Environmental groups have cautiously welcomed a promise by major oil and gas companies to cut methane emissions, a potent greenhouse gas which also contributes to health-harming air pollution.
Fred Krupp, the President of the US environmental group Environmental Defense Fund (EDF) said the members of the Oil and Gas Climate Initiative group of energy producers deserved real credit for setting a “good strong goal”.
But he warned:
“Ultimately, the true test of leadership is transparency and results. It will be critical now for companies to follow through on their commitment, reporting on progress with actual measured emissions, fully and publicly disclosed.”
The Oil and Gas Climate Initiative (OGCI) has announced plans to limit methane emissions from both oil and gas operations to 0.25 percent of total marketed product by 2025, with a stated ambition of cutting that figure to 0.2 percent.
According to the IEA’s latest World Energy Outlook, the global oil and gas supply chain emits about 75 million metric tons of methane annually – enough to power Africa two times over.
Environmental groups warn that effective monitoring and accurate reporting of emissions will be essential to ensure that the OGCI commitments are delivered.
Earlier this year the EDF took the extraordinary step of launching its own satellite. ‘MethaneSAT’ will identify and measure human-made methane emissions, as part of a $400 million project backed by major philanthropists.
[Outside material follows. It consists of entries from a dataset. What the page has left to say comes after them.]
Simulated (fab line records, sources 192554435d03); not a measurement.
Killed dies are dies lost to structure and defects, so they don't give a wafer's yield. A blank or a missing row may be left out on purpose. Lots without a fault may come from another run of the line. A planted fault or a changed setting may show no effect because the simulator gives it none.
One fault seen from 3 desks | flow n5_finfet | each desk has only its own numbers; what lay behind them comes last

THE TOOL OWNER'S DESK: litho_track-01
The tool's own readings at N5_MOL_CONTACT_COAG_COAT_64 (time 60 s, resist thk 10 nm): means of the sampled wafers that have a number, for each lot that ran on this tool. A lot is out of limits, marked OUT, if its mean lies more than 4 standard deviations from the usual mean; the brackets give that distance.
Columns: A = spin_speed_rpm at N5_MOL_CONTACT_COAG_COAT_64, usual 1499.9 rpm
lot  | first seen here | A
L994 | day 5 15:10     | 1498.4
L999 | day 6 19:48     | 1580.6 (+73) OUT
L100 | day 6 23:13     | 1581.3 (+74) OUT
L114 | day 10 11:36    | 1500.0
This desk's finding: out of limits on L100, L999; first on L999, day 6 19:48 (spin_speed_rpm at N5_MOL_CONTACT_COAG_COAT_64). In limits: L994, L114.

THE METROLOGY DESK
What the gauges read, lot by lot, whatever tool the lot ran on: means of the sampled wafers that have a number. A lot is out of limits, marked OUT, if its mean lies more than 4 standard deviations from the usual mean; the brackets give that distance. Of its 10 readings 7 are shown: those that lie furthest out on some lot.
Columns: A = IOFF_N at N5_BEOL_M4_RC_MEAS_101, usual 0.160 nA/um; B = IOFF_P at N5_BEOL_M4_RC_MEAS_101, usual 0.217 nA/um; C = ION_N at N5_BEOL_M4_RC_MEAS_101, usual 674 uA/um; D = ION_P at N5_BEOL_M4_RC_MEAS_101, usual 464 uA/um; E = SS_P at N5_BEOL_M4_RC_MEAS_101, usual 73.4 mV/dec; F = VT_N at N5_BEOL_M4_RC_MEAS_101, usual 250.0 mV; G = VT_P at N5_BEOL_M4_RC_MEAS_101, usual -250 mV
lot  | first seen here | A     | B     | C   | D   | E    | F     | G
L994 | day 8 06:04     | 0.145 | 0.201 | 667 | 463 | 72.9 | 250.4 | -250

Methane, which is powerful greenhouse gas, also contributes to the formation of ozone, a harmful air pollutant with serious consequences for human health, especially for people that suffer from respiratory conditions such as asthma.
The European Union currently lacks a unified strategy or targeted legislation to cut methane emissions, but the Commission has recently been tasked with drafting a “strategic plan” on methane. Campaigners hope this will include measures to tackle methane emissions at their source.
Margherita Tolotto, EEB Air Quality Policy Officer said:
It’s important to tackle methane emissions from all sources at EU level. Statements of intent from industry must be matched by legally-binding limits that can be enforced through the courts.
Krupp agreed saying:
What we’ve learned through hard experience in the US is that voluntary efforts of leaders are no substitute for government policies that level the playing-field for all.
In North America Donald Trump’s administration has recently rolled back federal protections on methane emissions – a move criticised by the Union of Concerned Scientists, who said in a statement that the decision:
…put the preferences of the oil and gas industry ahead of safeguarding Americans’ health or protecting future generations from climate change.
Following the OGCI announcement, the Trump administration is increasingly isolated on this issue.
Elsewhere in North America Canadian rules were recently tightened and Mexico is expected to follow suit in the coming months. Environmental groups are expected to watch closely to see if the EU is ready to take similar steps.